I further thought that, as intended by the MWM organizers, this demo may be an important opening salvo in the most current phase of class struggle. After C-span shifted from MWM to coverage of Bush-Kerry, I looked over the program demands of some recent political action groups that are worker based. About 1994-5, Labor Party organizers began assembling a remarkable package of 'Economic Justice' demands that, if enacted, would bring capital to heel and enhance the working class. This class-based, economic program was then fully adopted by Ralph Nader (with the help of LP head Tony Mazzocchi) and inserted in the Green Party platform at its 2000 Denver convention. Prior to this, class was only lightly touched on in Green politics.

I also reviewed programmatic material from U.S. Labor Against the War and found that class was deeply imbedded therein, but it embodied more of an international dimension than did the Labor Party 10 years ago. Then I remembered USLAW's national conference on 10/24/03 in Chicago where I heard Clarence Thomas report on his just-returned visit from Iraq (post-'Mission Accomplished') where a small USLAW delegation met with Iraqi labor leaders. Thomas' report clearly was about class struggle. Many earlier activists/leaders of the Labor Party were part of this meeting.

Then I reviewed the "Million Worker March List of Demands" and found it to be an update of and complement to the Labor Party program, adding important elements re. the environment (thanks to the Greens), democracy, civil liberties (thanks perhaps to the ACLU, NAACP, etc), etc. MWM demands were domestic, and didn't include solidarity with workers abroad, for whatever reason. Nevertheless, I see MWM demands as emerging out of lists of demands put together by other class-struggle-based, but slightly divergent, sets of unionized workers and worker-supportive organizations (not NGOs). There is a rapid evolution of programmatic synthesis of the importance of class. This is emerging from left logic and human necessity, and being expressed in various documentary forms.

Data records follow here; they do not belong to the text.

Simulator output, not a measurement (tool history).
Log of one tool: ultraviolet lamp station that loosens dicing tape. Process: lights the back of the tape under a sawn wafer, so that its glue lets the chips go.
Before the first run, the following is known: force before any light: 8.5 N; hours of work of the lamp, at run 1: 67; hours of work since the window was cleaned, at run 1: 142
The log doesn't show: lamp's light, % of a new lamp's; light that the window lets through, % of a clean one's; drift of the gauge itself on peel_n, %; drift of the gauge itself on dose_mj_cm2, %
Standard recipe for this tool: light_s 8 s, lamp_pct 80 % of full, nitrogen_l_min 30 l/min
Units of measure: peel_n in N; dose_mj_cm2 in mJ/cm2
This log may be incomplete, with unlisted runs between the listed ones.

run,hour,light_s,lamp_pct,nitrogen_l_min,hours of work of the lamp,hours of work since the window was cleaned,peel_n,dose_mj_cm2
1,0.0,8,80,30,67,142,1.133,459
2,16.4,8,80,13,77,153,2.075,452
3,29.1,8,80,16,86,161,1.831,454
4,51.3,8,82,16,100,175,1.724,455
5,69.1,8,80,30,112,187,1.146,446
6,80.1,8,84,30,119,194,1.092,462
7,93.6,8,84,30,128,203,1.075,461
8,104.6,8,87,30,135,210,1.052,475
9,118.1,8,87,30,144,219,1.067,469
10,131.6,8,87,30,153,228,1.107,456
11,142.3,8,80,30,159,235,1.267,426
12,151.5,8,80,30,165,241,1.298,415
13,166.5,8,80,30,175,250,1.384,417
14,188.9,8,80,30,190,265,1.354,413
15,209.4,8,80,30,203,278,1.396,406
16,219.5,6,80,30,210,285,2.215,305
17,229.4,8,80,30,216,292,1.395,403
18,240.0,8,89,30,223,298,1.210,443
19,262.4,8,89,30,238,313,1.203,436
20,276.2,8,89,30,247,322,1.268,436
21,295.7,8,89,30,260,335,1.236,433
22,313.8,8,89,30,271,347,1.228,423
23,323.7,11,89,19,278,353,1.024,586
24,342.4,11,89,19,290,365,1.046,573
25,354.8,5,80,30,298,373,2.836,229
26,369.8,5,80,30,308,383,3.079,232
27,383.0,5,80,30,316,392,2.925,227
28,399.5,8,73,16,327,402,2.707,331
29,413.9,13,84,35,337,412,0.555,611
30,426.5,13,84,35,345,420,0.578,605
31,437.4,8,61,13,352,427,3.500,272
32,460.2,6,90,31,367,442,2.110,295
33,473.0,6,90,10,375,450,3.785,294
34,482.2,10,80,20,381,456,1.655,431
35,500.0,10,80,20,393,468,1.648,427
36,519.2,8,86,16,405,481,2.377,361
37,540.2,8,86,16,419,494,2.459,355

But the MWM expressed an element of that logic and necessity that is critically necessary, and relatively unique these days: the leadership of those who represent the most oppressed and exploited. The 60s taught many the importance of such a principle, but it was not followed very scrupulously by progressives in the following decades. We may finally have enough knowledge and fortitude to put the race-class package together coherently. Yoshie mentioned that Theresa El-Amin had told of Black trade unionists converging on D. C. early on to network and plan, especially on the South. That reminded me of the year 1997 when Theresa and I seemed to be on the same side of a volatile race-class debate being held on the old Labor Party email discussion list (some on LBO were on the old LP list). Racism, etc was being charged. In practice, however, I believe the best of the old Labor Party was expressed in locations where minority rank and file (in or out of unions) guided the action in principled ways.